25.292, Review: Computational Linguistics; Historical Linguistics: Piotrowski (2012)

linguist at linguistlist.org linguist at linguistlist.org
Thu Jan 16 19:34:52 UTC 2014


LINGUIST List: Vol-25-292. Thu Jan 16 2014. ISSN: 1069 - 4875.

Subject: 25.292, Review: Computational Linguistics; Historical Linguistics: Piotrowski (2012)
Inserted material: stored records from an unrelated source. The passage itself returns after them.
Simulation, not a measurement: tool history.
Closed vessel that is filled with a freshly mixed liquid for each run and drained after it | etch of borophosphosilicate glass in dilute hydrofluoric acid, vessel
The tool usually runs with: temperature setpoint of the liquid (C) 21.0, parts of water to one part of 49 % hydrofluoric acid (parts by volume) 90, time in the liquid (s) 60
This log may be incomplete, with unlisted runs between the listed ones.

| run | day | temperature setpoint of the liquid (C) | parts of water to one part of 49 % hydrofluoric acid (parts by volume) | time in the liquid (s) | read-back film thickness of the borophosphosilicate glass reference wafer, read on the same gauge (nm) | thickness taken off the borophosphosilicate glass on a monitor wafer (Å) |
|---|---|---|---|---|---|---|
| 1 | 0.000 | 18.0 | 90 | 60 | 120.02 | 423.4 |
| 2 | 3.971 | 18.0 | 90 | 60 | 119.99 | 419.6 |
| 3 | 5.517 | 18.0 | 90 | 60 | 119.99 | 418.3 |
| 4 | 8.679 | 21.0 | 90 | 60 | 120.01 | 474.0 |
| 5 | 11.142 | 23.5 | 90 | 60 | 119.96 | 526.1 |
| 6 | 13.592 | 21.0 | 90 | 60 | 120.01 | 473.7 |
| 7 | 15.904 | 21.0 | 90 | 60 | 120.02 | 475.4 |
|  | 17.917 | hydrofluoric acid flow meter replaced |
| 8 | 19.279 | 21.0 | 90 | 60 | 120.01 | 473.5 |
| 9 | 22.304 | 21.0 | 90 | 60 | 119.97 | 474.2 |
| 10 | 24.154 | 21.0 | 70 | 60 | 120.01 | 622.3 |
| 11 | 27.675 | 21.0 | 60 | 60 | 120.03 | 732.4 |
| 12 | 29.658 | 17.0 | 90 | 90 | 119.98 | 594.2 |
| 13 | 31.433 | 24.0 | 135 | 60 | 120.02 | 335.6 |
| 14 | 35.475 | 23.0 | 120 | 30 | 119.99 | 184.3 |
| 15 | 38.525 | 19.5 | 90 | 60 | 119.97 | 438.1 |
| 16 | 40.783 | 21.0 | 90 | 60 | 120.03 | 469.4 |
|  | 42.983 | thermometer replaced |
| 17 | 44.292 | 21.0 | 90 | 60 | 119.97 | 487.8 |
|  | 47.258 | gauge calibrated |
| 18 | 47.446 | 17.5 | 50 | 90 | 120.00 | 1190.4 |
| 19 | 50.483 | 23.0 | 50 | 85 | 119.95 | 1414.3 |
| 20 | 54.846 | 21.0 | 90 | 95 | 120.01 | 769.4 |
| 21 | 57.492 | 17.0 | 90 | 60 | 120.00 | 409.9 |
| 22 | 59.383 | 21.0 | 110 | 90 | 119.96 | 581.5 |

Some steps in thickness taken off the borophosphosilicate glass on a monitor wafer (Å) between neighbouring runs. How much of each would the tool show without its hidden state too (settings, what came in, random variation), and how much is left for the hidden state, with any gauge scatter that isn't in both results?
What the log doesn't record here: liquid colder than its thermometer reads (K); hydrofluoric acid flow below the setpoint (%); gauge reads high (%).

Moderator: Damir Cavar, Eastern Michigan U <damir at linguistlist.org>

Reviews: 
Monica Macaulay, U of Wisconsin Madison
Rajiv Rao, U of Wisconsin Madison
Joseph Salmons, U of Wisconsin Madison
Mateja Schuck, U of Wisconsin Madison
Anja Wanner, U of Wisconsin Madison
       <reviews at linguistlist.org>

Homepage: http://linguistlist.org

Do you want to donate to LINGUIST without spending an extra penny? Bookmark
the Amazon link for your country below; then use it whenever you buy from
Amazon!

USA: http://www.amazon.com/?_encoding=UTF8&tag=linguistlist-20
Britain: http://www.amazon.co.uk/?_encoding=UTF8&tag=linguistlist-21
Germany: http://www.amazon.de/?_encoding=UTF8&tag=linguistlistd-21
Japan: http://www.amazon.co.jp/?_encoding=UTF8&tag=linguistlist-22
Canada: http://www.amazon.ca/?_encoding=UTF8&tag=linguistlistc-20
France: http://www.amazon.fr/?_encoding=UTF8&tag=linguistlistf-21

For more information on the LINGUIST Amazon store please visit our
FAQ at http://linguistlist.org/amazon-faq.cfm.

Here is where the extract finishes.